You are probably reading this article on a tablet, smartphone, or laptop computer. If so, your device could very well contain cobalt from the Democratic Republic of Congo, an impoverished yet mineral-rich nation in central Africa, that provides 60 percent of the world's cobalt. (The remaining 40 percent is sourced in smaller amounts from a number of other nations, including China, Canada, Russia, Australia and the Philippines.)
Cobalt is used to build rechargeable lithium-ion batteries, an integral part of the mobile technology that has become commonplace in recent years. Tech giants such as Apple and Samsung, as well as automakers like Tesla, GM, and BMW, which are starting to produce electric cars on a mass scale, have an insatiable appetite for cobalt. But unfortunately, this appetite comes at a high cost, both for humans and for the environment.

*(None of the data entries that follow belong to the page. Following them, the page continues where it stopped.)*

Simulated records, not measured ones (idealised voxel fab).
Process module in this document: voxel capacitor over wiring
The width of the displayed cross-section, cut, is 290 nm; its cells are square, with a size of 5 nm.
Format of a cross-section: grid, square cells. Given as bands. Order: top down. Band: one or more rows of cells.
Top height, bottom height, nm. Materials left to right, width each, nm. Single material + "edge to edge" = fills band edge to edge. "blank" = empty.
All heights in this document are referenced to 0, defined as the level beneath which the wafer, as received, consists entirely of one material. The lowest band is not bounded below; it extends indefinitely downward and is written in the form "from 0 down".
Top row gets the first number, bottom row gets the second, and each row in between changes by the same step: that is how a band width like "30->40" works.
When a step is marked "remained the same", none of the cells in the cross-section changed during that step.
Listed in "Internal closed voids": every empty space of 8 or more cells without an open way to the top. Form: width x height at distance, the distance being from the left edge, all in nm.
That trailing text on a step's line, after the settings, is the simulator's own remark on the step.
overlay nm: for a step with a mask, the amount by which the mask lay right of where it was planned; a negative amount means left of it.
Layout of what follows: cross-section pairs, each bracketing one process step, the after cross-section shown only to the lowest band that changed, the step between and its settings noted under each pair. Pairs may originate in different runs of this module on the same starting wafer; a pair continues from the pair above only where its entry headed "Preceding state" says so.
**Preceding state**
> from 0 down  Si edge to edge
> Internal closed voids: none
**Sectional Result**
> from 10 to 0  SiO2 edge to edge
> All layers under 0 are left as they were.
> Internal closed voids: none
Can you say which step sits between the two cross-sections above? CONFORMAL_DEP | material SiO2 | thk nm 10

The Washington Post has an in-depth story, THE COBALT PIPELINE - Tracing the path from deadly hand-dug mines in Congo to consumers' phones and laptops. It summarizes the situation:
The Post traced this cobalt pipeline and, for the first time, showed how cobalt mined in these harsh conditions ends up in popular consumer products. It moves from small-scale Congolese mines to a single Chinese company — Congo DongFang International Mining, part of one of the world's biggest cobalt producers, Zhejiang Huayou Cobalt — that for years has supplied some of the world's largest battery makers. They, in turn, have produced the batteries found inside products such as Apple's iPhones — a finding that calls into question corporate assertions that they are capable of monitoring their supply chains for human rights abuses or child labor.
How much culpability do regular people have when they do not have a choice of the source of the components that go into their devices?
(Score: 2) by RedBear on Wednesday October 26 2016, @06:41AM
False dichotomy. The alternative to people being treated as slaves, threatened with violence to keep them working and being given non-livable wages is not necessarily starvation. There is of course the other alternative where workers are treated as human beings and are given a fair slice of the proceeds produced by their labor. It may not amount to much more than what they make now, but whether treating human beings as human beings is financially advantageous for us (or for them) is completely orthogonal to whether it is the right thing to do. The fact that a society is already under significant financial duress should never be used to justify slavery, pseudo-slavery conditions or any other unethical, inhumane mistreatment of human beings. We are all capable of being better than that.
You're also spreading the old "all Africans live in mud huts" stereotype that is getting really long in the tooth. Truth is that Africa is a massively huge continent composed of dozens of different huge nations, and many of them are doing just fine without white imperial rule. There is conflict and there is famine and there is political instability and poverty, but that does not sum up the entire continent of Africa. "Africans" are fully capable of doing a great many things on their own. I think it's time to stop believing the Africa stereotypes you see in TV commercials. Much of what is wrong with Africa in general was actually caused by imperialist colonialism, and much of what continues to hurt Africa is Westerners attempting to condescendingly "help" and doing it in all the wrong ways.
¯\_ʕ◔.◔ʔ_/¯ LOL. I dunno. I'm just a bear.